3rd Workshop on Gaps and Imprecision in Natural Language Semantics [formerly HNM workshop] (GINLS)

Oct. 8, 2024 - Oct. 9, 2024

https://gaps-and-imprecision.netlify.app/

Where: Leibniz-Zentrum Allgemeine Sprachwissenschaft in Berlin (with option for online attendance)
When: October 8th-October 9th 2024

This workshop aims to bring together semanticists and psycholinguists interested in: 1) distinguishing or unifying different gap phenomena in natural language semantics (homogeneity, presuppositions, gaps induced by exhaustification, truth-value gaps in vague predication) and 2) distinguishing or unifying different classes of imprecise expressions, i.e. expressions whose semantic “strength” co-varies with the QUD or discourse goal, and investigating the relation between imprecision and other forms of context-dependent interpretation.

The first two editions of our workshop series approached these questions through the lens of homogeneity and non-maximality in plural predication (and were advertised under the acronym HNM for this reason). This third edition of the workshop series asks the more general questions below:

- Which, if any, gap phenomena in natural language (homogeneity, presuppositions, implicatures, vagueness gaps, etc) ought to receive a unified account?

- How should non-maximality and superficially similar phenomena such as numeral imprecision be modeled; in particular, should there be a unified approach to imprecision phenomena in general, regardless of whether or not they involve gaps?

We welcome theoretical and experimental perspectives on semantic gaps and imprecision within and across languages (including work on processing and acquisition). Specifically, relevant research questions include, but are not limited to the following:

- Which gap phenomena ought to be unified, which ought to be distinguished? In particular, how does homogeneity relate to presuppositions and implicatures?

- How can we derive differences and parallels between the projection patterns of different gap phenomena?

- Should we aim for a unified account of different imprecision phenomena (e.g. plural predication and numeral imprecision), and if so, how can we account for any differences in their pragmatics and embedding patterns?

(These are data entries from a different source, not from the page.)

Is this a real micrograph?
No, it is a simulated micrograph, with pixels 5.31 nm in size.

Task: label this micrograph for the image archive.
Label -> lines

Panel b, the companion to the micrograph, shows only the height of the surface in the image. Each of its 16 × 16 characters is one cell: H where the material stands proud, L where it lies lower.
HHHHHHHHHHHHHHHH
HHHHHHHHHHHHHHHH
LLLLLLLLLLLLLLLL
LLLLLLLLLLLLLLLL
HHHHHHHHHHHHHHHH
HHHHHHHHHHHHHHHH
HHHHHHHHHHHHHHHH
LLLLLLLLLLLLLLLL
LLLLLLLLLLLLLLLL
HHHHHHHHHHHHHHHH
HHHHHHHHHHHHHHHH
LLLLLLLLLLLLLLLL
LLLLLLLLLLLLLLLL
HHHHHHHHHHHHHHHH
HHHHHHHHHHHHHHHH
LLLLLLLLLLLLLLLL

- Several phenomena outside plural semantics (e.g. summative predication, conditionals, neg-raising modals) have been analyzed by analogy with plural homogeneity. To what extent is this analogy justified?

- Which instances of imprecision – in the sense of QUD-dependent variation between stronger and weaker truth conditions – do we find beyond the standard examples of plurals and numerals, and which of them should receive a unified semantic analysis?

- How can the recent debates on homogeneity and the formal semantics of imprecision phenomena (including outside the plural domain, e.g. imprecise numerals) inform each other?

- Cross-linguistic research supporting or challenging generalizations about homogeneity and other gap phenomena

- Imprecise expressions and truth-value gap phenomena cross-linguistically, particularly in understudied languages

- Homogeneity, imprecision and other truth-value gap phenomena in acquisition

- Psycholinguistic research comparing the judgments and/or processing signature of the various gap phenomena

Submission instructions:

- We invite submissions for two talk categories: full talks (40 minutes) and squibs (20 minutes). If you want your abstract to only be considered for one format, you can indicate this in the submission form.

- The main text of the abstract should be at most 3 pages (Times New Roman, 12pt, 2.5cm margin).

- References, figures and glossed examples may be added on additional pages exceeding the 3-page limit.

- Abstracts must be anonymized and submitted in PDF format.